Punishment in Search of a Crime
Bex Stern-Rosenblatt
Parashah
Nadav and Avihu died before God. And Moses quoted God to his brother, the bereaved father, saying: “Through those close to Me shall I be hallowed and in all the people’s presence shall I be honored.” And Aaron was silent.
But we are not. From the moment we are informed of their deaths until this very day, we, “the whole community of Israel, weep over this burning which God has burnt up.” Where Aaron and his remaining sons cannot mourn, we break the air with our cries. We cry for these sons of Aaron as if they were our brothers, our sons, stepping into the roles which the immediate family cannot fill.
But they are not in fact our sons, our brothers. We did not know them in the ways that Aaron, Elisheva, Eliezar, and Itamar did. We did not know them even in the way that Moses did. We cannot mourn them, eulogize them, make their memories into blessings, in the way that those who knew them could. Rather, we “weep over this burning which God has burnt up.” We lament death. We cry out to, for, and against God. We hold God responsible for this death, for all deaths. We pour out our tears to God, we try to quench the flame of God’s anger. But we do not cry for Nadav and Avihu. They are reduced to the manner of their dying. They become the burning, the korban which God takes from us, the unwilling givers. God is hallowed through them, through their burning, and honored by us, through our tears.

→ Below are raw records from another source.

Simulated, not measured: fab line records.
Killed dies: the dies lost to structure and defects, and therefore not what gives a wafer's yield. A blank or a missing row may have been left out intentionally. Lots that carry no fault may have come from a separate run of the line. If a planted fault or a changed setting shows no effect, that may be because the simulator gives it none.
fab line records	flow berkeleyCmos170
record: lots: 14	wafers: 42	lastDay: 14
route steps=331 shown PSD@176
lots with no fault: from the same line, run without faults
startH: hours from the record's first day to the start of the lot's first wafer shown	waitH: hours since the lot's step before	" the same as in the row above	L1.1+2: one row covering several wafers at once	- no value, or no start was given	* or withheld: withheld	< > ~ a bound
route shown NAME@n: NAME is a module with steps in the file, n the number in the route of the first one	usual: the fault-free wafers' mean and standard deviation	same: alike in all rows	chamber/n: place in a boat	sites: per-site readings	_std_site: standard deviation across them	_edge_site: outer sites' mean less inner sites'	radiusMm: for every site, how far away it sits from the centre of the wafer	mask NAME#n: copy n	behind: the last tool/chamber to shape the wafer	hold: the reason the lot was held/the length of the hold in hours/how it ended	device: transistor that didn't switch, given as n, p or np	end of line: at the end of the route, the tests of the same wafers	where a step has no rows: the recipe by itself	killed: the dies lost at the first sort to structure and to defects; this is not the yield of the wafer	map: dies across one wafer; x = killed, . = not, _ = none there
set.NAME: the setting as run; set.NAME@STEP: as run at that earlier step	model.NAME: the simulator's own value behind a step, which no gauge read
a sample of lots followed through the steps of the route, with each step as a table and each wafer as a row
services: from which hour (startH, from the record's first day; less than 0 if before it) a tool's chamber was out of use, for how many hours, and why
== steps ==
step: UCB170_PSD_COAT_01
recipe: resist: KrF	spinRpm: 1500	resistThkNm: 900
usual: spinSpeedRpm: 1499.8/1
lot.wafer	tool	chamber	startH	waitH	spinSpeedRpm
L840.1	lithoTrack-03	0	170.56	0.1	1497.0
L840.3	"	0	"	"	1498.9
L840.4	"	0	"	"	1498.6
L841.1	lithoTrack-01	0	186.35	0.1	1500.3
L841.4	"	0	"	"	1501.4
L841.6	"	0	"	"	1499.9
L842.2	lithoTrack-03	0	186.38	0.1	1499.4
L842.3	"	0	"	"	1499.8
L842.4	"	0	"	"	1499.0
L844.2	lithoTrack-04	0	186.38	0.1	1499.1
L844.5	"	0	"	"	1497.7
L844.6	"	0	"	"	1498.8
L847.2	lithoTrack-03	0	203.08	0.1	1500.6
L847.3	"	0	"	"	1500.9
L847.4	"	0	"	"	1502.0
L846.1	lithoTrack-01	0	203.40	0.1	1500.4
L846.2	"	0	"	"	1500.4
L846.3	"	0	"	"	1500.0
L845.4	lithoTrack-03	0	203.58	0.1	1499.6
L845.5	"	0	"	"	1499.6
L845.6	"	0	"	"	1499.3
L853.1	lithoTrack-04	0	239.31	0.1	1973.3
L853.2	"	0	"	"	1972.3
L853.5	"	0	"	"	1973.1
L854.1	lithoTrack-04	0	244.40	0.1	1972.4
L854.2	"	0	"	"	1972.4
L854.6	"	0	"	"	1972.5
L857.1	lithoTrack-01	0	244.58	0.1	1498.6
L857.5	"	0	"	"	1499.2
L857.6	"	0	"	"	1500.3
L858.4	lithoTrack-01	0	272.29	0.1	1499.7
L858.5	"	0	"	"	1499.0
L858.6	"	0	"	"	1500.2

Ever since Moses climbed up Mount Sinai, the Torah had been exposing the order of the world to us. We have been told, in excruciating detail, how to behave. We know what to wear, what to build, what to eat, and how to cook it. The raw, terrifying power of God, the creator and the destroyer, had seemed to be tamed. Just so long as we dotted our i’s, crossed our t’s, and refrained from making golden calves, it seemed we should be able to live happily ever after with God in our midst.
The story of Nadav and Avihu destroys that notion. The Torah had not been exposing the order of the world, but rather imposing order onto the world and onto God. But God cannot be fully contained or fully understood. The world will not make sense if we just do everything right. Sometimes, really horrible things happen.
When they do, we do not remain silent. We demand answers, explanations, order. We want the world to make sense and so we make sense of it. As Ed Greenstein writes, “most readers view the death of Nadav and Avihu as an effect and look for a cause.” Surely, Nadav and Avihu must have done something wrong. After all, the fire was strange or foreign fire. Or perhaps this is a delayed punishment for Aaron’s formation of the Golden Calf. Or perhaps we are supposed to learn not to get drunk.
Once we have finished crying out to God for the burning, we cry out to ourselves. We change that which we can change. We blame those who must listen to us casting blame on them. We see error in our own ways because, at least, our own ways are our own. We have control over them and can modify them. We want to believe we can prevent such a burning from happening again.